Sundown. Dick Jackson hikes up Gokyo Ri to shoot the sunset over Everest.
©Paulina Vander Noordaa 2004. All rights reserved.

“One of the things I love about the Khumbu is its symmetry, all earth and sky, with the Sherpa people living in the balance. The mountains drew me here in the first place, but the people are what kept me coming back.”

That’s Dick Jackson — expedition leader, international mountain guide, paragliding instructor and narrator of a short documentary film, “Between Earth and Sky/Over Khumbu” — describing the pull of a region in the Himalaya foothills of Nepal, where in 1984 he made the first American ascent to the summit of the 25,895-foot Himalchuli.

On that climb he met Pema Dorje Sherpa, who became and remains a close friend. So when Jackson’s interests later broadened to include paragliding, he was eager to return to Khumbu, this time with very different goals: to fly from a very high peak, to share the experience of flying with the Sherpa people and to make a video record of the expedition.

“The mountains drew me here in the first place, but the people are what kept me coming back.”

And in November 2003, despite permit issues, language problems, high and narrow valleys, obstructionist yaks, sacred summits and high jet-stream winds, Jackson’s “dream team” of expert paraglider pilots, alpinists and a modest production crew succeeded on all counts, helped significantly by ultralight portable technology — wing-in-a-pocket gliders, handheld digital cameras, a 12-inch iBook for the trek up and Final Cut Pro for the final glide through post.

Flight Plans

Although paragliding was invented in the mid-80s by alpinists seeking a method of safe, rapid descent, it quickly took off as a sport unto itself. “Today, we climb to fly,” says Jackson, currently president of the board of the American Mountain Guides Association.

While many have climbed in the Himalayas, and some have paraglided there, nobody had completed multiple launches of single and tandem flights — let alone with Sherpa passengers — until Jackson did.

He conceived the project with his wife, Paulina Vander Noordaa — with whom he owns and operates a tandem paragliding flight and mountaineering guide service in Aspen, Colorado — after an expedition to Nepal in 2000. “Dick had brought his small mountain glider with him, but it was a solo glider, and every time he landed the whole village would come out to greet him,” says Vander Noordaa. “He swore that next time he would bring his tandem glider. So we came up with this concept of bringing the tandems to Nepal and then also trying to fly off of a high summit.”

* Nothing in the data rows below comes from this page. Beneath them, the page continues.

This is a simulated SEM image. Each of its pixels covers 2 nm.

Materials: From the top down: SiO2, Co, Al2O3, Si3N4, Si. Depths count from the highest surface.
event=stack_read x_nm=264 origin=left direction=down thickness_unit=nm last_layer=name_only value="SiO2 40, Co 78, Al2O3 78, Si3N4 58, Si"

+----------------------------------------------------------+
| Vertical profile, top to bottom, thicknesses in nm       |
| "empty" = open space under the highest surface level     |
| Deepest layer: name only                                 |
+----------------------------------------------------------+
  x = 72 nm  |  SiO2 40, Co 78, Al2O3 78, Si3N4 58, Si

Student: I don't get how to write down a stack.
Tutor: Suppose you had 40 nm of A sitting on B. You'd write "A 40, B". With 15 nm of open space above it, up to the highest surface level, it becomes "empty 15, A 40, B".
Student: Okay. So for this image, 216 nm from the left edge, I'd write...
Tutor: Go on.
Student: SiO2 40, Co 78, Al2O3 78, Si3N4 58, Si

After arranging for sponsorship by Marmot, a mountain gear retailer for whom Jackson frequently consults, they contracted with Frank Pickell of Rattle Can Films to shoot and edit the film. “It all came together in a hurry,” says Vander Noordaa. “Last September we found the funding and by the end of October we were on the way to Nepal.”

White Peaks, Red Tape

But before climbing even a step, they encountered a serious impasse. Although they’d arranged for flying permits from the Nepalese civil aviation department, it wasn’t clear that permission extended to Sagamartha National Park, where they would be making multiple flights from several villages not far from a neighboring army post.

“If you’re already in the mountains and need to get permission of this sort, which had never been given before, it can be quite a little process,” says Jackson. “And because of a continuing Maoist insurgency in the region, nothing was certain. Fortunately we were there when you could pull this off. I’m not so sure we could do the trip now, just the way things have changed in the last year.”